The filibuster issue—more symbolic than real
Here’s something I sent to a small e-mail discussion group earlier this week:
I don’t know why exactly, but I just haven’t got as fired up about this filibuster issue as many other people have been. Maybe it seems too redolent of previous incidents in which Republicans/conservatives, after decades of passivity on some issue, suddenly seemed to come to life, but then put all their eggs in one, procedural basket rather than addressing the substantive issue.
I know what it is. It’s that it seems like a replay of the unsuccessful three-decades-old crusade to “elect a Republican president” so that he can “nominate conservative judges.”
Ok, so we’ve elected another Republican president, and he’s nominated some putatively conservative judges, and now their confirmation has been blocked, but I just don’t think this is where the main battle lies. The main battle is in STOPPING THE COURTS FROM DOING WHAT THEY’RE ALREADY DOING, not in pursuing gradual changes in personnel in the hope that somehow over time that will reverse the whole direction of the federal judiciary. I want an uprising of the Congress and the people against the courts, NOW! I want judges who base U.S. constitutional decisions on foreign laws to be threatened with impeachment, NOW!
I just don’t care that much about little procedural changes in the Senate. It’s like the Contract with America. It was worthy, as far as it went, but it was mostly procedural. It was NOT a conservative platform at all. I’m not gonna get all excited about these Republican simulacra of conservatism.

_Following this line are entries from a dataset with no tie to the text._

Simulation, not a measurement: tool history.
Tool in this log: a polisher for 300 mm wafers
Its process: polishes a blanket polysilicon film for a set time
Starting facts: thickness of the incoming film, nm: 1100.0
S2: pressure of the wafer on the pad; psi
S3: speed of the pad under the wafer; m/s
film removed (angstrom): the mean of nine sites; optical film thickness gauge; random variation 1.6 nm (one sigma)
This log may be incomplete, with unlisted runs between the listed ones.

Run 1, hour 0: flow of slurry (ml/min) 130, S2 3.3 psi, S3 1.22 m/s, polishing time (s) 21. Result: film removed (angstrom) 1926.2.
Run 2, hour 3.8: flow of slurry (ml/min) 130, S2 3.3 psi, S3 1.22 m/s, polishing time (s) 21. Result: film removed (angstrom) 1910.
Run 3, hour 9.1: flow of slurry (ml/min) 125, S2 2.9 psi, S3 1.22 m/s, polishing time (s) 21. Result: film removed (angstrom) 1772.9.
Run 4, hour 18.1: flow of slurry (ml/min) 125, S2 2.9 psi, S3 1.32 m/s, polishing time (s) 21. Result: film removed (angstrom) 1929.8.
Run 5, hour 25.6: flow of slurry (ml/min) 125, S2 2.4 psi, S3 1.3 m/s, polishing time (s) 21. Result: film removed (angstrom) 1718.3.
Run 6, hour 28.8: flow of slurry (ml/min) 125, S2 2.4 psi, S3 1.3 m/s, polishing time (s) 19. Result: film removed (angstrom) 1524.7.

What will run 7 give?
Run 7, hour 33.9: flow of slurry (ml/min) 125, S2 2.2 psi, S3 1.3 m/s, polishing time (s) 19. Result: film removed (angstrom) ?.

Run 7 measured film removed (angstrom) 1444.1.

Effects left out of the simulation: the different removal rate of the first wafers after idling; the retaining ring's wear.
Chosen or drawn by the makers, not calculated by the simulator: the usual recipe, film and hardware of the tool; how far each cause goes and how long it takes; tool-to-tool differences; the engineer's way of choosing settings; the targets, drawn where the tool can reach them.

Here’s an example of what I mean. Thomas Sowell is among those who thinks the Republican Senate compromise is nothing short of catastrophic. He says a once-in-a-generation opportunity was lost:
“That opportunity is—or was—to set in concrete both the Senate’s right to vote on judicial nominees and the American people’s right to govern themselves, instead of being ruled by judges who increasingly take decisions out of the hands of elected officials and impose their own personal policy preferences.”
But it seems to me that this wildly overstates what the rules change would have accomplished. It only would have gotten rid of a single obstructionist practice that the Senate Democrats have been pursuing for the last four years to prevent certain conservative judges from coming to a floor vote. It doesn’t mean that the conservative judges in question would actually be conservative; and it doesn’t address any of the specific wrongful decisions that the courts have been making for decades, including the decisions in which judges have usurped the function and power of legislators. Sowell seems to imagine that it would. He has fallen for the notion that a mere procedural change that helps get a few more supposedly conservative judges on the federal courts is tantamount to a substantive reversal of the whole tenor of federal courts during the last fifty or seventy years, when in fact nothing of the kind could have resulted from Republican victory on this filibuster issue.
This is classic Republican/conservative delusion. The Republicans are not only unable to keep their eyes on the ball, they’re unable to get their eyes on the ball in the first place. They are never actually in the game that they say or imagine that they’re in, the game of conservatism vs. liberalism. As though they were in Plato’s Cave, they pursue symbols and images and shadows of a conservative politics, not the real thing. We should call them Plato’s Republicans.